Founded in China before relocating to Singapore, Manus launched its first agent earlier this year and claims it hit nine-figure annualized revenue within months of going live. The startup has also said its agents can outperform some competing research-focused AI tools in real-world tasks, a claim that helped put it on Big Tech’s radar.
A deal that fits Meta’s bigger AI play
Meta says the acquisition is about accelerating automation across both consumer products and business tools, including its Meta AI assistant. The company plans to integrate Manus’ agent technology while allowing the startup to continue operating its subscription service without disruption.
That hands-off approach isn’t new for Meta. Over the past year, the company has repeatedly opted to acquire specialized AI startups rather than build everything in-house—especially when speed matters.
In June, Meta made headlines with a multibillion-dollar investment in Scale AI, bringing founder Alexandr Wang into its AI leadership orbit. More recently, it snapped up an AI wearables startup as it experiments with new hardware categories. Manus slots neatly into that strategy: software-first, automation-heavy, and already generating revenue.
Global ambitions, geopolitical realities
Manus’ relocation to Singapore reflects a broader trend among AI startups with Chinese roots that want global reach. As regulatory and political scrutiny intensifies, Singapore has emerged as a neutral base for companies looking to serve U.S. and European markets without friction.
The startup has raised significant backing from U.S. and Asian investors and previously announced partnerships with major tech players, signaling its intent to operate on a global stage long before Meta came calling.
Why AI agents are suddenly everywhere
For years, AI progress was measured by how well models could talk. Now, the focus is shifting to how well they can act. AI agents promise to automate workflows end to end—opening files, writing code, analyzing data, and delivering results without constant supervision.
That shift has major implications for productivity software, enterprise IT, and even consumer apps. For Meta, which sits at the intersection of social platforms, advertising, and business messaging, agent-based automation could unlock new revenue streams and make its tools stickier for companies.
What happens next
Meta says Manus employees will join its AI teams, but the product itself will remain available as a standalone service for now. Over time, industry watchers expect Manus’ capabilities to be woven into Meta’s broader AI ecosystem, especially for business-facing tools.

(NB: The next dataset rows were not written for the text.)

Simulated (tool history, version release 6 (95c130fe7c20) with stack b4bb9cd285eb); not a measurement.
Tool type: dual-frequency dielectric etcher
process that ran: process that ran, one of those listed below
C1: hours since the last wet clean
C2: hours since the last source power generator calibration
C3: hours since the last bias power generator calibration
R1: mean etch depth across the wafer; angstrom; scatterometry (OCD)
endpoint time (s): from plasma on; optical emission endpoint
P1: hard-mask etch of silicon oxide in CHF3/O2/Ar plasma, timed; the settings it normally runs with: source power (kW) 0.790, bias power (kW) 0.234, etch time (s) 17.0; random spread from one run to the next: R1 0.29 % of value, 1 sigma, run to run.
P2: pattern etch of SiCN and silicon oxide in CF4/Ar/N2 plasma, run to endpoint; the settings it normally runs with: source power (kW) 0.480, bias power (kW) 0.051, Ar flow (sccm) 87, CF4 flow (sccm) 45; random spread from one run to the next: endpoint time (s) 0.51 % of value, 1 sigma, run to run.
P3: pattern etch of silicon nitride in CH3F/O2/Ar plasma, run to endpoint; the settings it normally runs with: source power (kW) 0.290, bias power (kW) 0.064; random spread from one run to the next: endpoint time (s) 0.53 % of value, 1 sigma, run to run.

The acquisition also sends a signal to the market: Big Tech isn’t waiting around. As AI agents move from hype to real-world utility, the race is on to own the platforms—and the people—behind them.
Conclusion
Meta’s purchase of Manus isn’t just another startup buyout. It’s a bet that autonomous AI agents are the next frontier—and that owning them early could shape how billions of users and businesses get work done.